One of the biggest problems motorists still have with electric cars is how far they can take you.
Often dubbed as range anxiety, drivers are concerned that an electric vehicle may not be able to support their lifestyle in the same way a petrol or diesel car can.
It is a valid concern as a lot of electric vehicles offer around 100 miles on a single charge, which pales in comparison to combustion engine cars.
This may not be so much of an issue if charging times weren’t as long as they were.
Usually charging these cars up can take multiple hours and even rapid charges take around 30-45 minutes,
This may not be suitable for all drivers so only when a car can offer in excess of 200 miles will they become more attractive to high mile driver.
There are a handful of electric cars that do offer such range promises but they are usually attached to a hefty price tag.
However, in a recent real-world test by WhatCar? a somewhat surprising car topped the ‘Real Range’ test list.
Hyundai’s Kona Electric with the 64kWh battery pack came out on top with a ‘real-world’ figure of 259-miles.
It also found in its testing that the Kona Electric costs just 3.3 pence per mile to run.

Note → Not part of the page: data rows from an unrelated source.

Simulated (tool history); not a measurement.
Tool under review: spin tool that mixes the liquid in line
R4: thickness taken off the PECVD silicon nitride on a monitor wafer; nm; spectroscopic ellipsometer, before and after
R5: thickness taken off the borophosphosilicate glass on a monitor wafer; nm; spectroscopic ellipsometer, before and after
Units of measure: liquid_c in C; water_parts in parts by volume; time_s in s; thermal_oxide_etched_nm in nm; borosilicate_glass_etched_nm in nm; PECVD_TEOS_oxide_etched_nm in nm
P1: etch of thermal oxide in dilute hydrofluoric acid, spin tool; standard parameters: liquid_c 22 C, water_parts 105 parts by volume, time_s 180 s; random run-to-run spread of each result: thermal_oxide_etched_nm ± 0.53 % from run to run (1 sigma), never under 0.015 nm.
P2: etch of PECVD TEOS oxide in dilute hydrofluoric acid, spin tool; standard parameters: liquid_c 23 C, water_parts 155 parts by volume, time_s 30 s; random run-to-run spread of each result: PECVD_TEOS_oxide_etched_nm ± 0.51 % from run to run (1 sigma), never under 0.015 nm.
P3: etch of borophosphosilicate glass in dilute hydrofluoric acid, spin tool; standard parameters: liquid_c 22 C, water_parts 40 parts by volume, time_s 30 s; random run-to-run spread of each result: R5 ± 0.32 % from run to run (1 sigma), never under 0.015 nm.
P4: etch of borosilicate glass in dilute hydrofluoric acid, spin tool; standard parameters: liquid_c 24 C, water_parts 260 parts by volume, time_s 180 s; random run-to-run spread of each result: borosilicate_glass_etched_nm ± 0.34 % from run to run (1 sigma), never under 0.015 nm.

In comparison to some of the rivals that have a similar range, the Kona Electric comes in at a relatively low price of £30,495 (when the Government Grant is applied) for the 64kWh battery.
The 39kWh option which has a real-world range of 158 miles comes in at £25,995.
Other high performers were the Jaguar I-Pace and the Kia eNiro which both rated at 253-miles on a single charge.
To measure the real-world range, each car’s battery is fully depleted and then recharged via a smart charging cable with a built-in meter so the testers know the size of the battery.
Then the vehicle is soaked overnight in an air-conditioned garage,
The actual driving is done at the What Car? test track so traffic conditions don’t affect the result, with the car following a route that simulates a mix of town, A-road and motorway driving.
Testing is also done, in each case, with the lights on, climate control set to 22 degrees and when the ambient temperature is between 10 and 15 degrees.
Finally, the car is recharged using the smart cable so that the amount of energy expended can be measured and the Real Range extrapolated.